BIBLE READING: Romans 16: 25-27 Luke 1: 26-38
To God who is able to strengthen you according to my gospel and the proclamation of Jesus Christ ... the revelation of the mystery that was kept secret for long ages but is now disclosed ... Romans 16.25,26
There are many mysteries in this life, things that I simply don't understand. I don't understand, for instance, why there are so many refugees throughout the world, exiles from their own homeland. Groups of refugees who seem to be mainly composed of the elderly, women, children and other helpless people, without even the bare necessities of life. It is a mystery why so many other people seem to enjoy such an extravagant lifestyle, not so very far away from them.
It is a mystery to me why Jesus was killed. I'm not sure that when we say Jesus was without sin, it in fact means that Jesus never had an evil or lustful thought. I feel sure that when the Bible talks about him being sinless it is not saying he never even swatted a mosquito when he was young. I'm sure it means that Jesus went about doing good, that he did nothing to warrant being killed on a cross. It is a real mystery why the religious authorities were so opposed to him.
It is a mystery why everyone isn't a believer. Jesus on the Cross is the most powerful symbol of God's love, if nothing else. Why wouldn't everyone believe? There is nothing to be afraid of. Psalm 130:4 "But there is forgiveness with you: so that you shall be feared." I suppose forgiveness, on our part, doesn't necessarily inspire love for us in others. Sometimes people might respond with contempt, but fear is also likely, as the forgiveness reveals a differing world view.
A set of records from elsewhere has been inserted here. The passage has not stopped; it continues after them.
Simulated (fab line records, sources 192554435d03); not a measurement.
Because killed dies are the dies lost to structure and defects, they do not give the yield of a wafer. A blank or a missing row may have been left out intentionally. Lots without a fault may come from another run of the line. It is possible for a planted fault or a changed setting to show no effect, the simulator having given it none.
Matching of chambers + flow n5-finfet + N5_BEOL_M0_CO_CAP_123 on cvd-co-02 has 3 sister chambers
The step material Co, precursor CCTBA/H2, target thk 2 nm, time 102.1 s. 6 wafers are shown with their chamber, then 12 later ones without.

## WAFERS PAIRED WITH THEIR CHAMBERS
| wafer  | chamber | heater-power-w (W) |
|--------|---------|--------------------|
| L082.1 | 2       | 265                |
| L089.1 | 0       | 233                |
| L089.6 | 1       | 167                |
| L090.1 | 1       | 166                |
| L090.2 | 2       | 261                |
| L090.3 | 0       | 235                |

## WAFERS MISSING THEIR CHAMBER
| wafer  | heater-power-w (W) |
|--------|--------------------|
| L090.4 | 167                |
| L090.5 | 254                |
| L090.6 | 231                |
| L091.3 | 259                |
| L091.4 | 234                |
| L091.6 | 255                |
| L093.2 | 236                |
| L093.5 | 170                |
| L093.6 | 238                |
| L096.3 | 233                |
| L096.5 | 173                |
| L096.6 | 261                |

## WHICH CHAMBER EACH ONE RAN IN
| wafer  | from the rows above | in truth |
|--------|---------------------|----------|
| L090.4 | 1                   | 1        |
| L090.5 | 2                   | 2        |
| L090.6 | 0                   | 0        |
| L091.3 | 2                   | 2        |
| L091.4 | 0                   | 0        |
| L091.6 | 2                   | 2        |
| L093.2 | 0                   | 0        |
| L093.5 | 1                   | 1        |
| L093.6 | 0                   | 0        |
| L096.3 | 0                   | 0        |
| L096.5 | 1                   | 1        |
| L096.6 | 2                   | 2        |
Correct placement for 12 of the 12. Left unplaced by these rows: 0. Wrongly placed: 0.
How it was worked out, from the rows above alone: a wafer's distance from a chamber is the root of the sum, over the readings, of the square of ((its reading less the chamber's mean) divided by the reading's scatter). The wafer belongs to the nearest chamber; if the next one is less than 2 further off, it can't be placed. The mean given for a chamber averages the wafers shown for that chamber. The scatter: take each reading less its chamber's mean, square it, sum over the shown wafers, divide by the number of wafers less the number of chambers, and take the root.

And it not just that everyone else is mysterious and therefore in a sense unreliable. There is a level in which I can truthfully say: "I don't know myself". St Paul agonises over the good that he would do, but his own inability to do it. In Romans chapter 7 he laments: "I do not understand my own actions" (v15). And so the actions and motivations of others are essentially mysterious. We can never really know another person, even those to whom we are married.
But I want to point out that all these mysteries concern mysteries about humanity - and not about God at all.
"God is love" - "in him there is no darkness at all". There is no mystery about God and of his love for all of the creation.
If God is the same yesterday, today and forever, God always has been a God of love. So the sorts of sentiments like the God of the Old Testament was an angry God, but the Cross of Jesus placated that anger, and now God is a loving God - are the stuff of Sunday School teaching and simply and obviously untrue.
But if God has always been the God of love - why Jesus? It is no easier or harder question than: "Why did God create mosquitoes?" So Jesus was moved to say: "Many prophets and kings desired to see what you see, but did not see it, and to hear what you hear, but did not hear it." (Lk 10.24)
The solution to the problem of why such important people failed to see the obvious, might be in part to their humanity.
St Paul, in his agonising over his own willingness but inability to do the right thing, points us in a helpful direction. God continues to proclaim love for the creation. Human beings, shies away from such unmerited and unconditional love. There are always those who profit from keeping people and God separate, and most often they are those who sound the most religious or spiritual. The money changers and the pigeon sellers in front of the Temple. The disciples discouraging the parents from letting the children come to Jesus. I've wondered how God can love some people - especially when those who have committed horrific crimes – like the terrorist in Martin Place.
It is a mystery.
We are told: "the revelation of the mystery that was kept secret for long ages ... is now disclosed …"
The mystery of God's love has been revealed, it can no longer be a mystery. The words of Jesus Christ can be heard week by week in church by anyone willing to listen, can be read by those fortunate enough to have a Bible and be able to read. The gospel has been announced. There is nothing more to add to it. There is no mystery. It is seen in the ministry of ordinary, down to earth, peasant parents, Mary and Joseph.
The story of the angel Gabriel coming to visit the ordinary girl named Mary which has begun this and every other Christmas is known far and wide. God coming to an ordinary person and using her acceptance for the bringing of that good news. God comes - and comes to redeem us – to bring light into the dark places of our lives – to guide us home – to know love and forgiveness. God comes and says, as the angel said to Mary - play your part in the bringing of the kingdom.
Mary was no different from any of us. She was not born in a palace, and there is no evidence that she or Joseph were in any sort of privileged position in society as far as wealth or influence went – they were just ordinary people.
God comes to all - saint and sinner alike - not just to those who label themselves spiritual.
We all feel that sense of unworthiness, and desire that God should ask someone else more gifted. It would be easier (or so we think) for God to choose the gifted, the wealthy, the spiritual, the mystics, the preachers, the celebrities...
But God is not interested in getting us to confess to all our sins, or that we should become politicians or public speakers or even deeply spiritual people.
God asks us simply to let others, saints, sinners or whoever, make the contributions they are moved to make to our Lord and Saviour, Jesus Christ as they perceive God's presence and blessing in their lives. God invites us to see the Holy Spirit at work in all sorts and conditions of people.
In doing so we spread the good news – that God is at work, maybe surprisingly to us, in many, many people.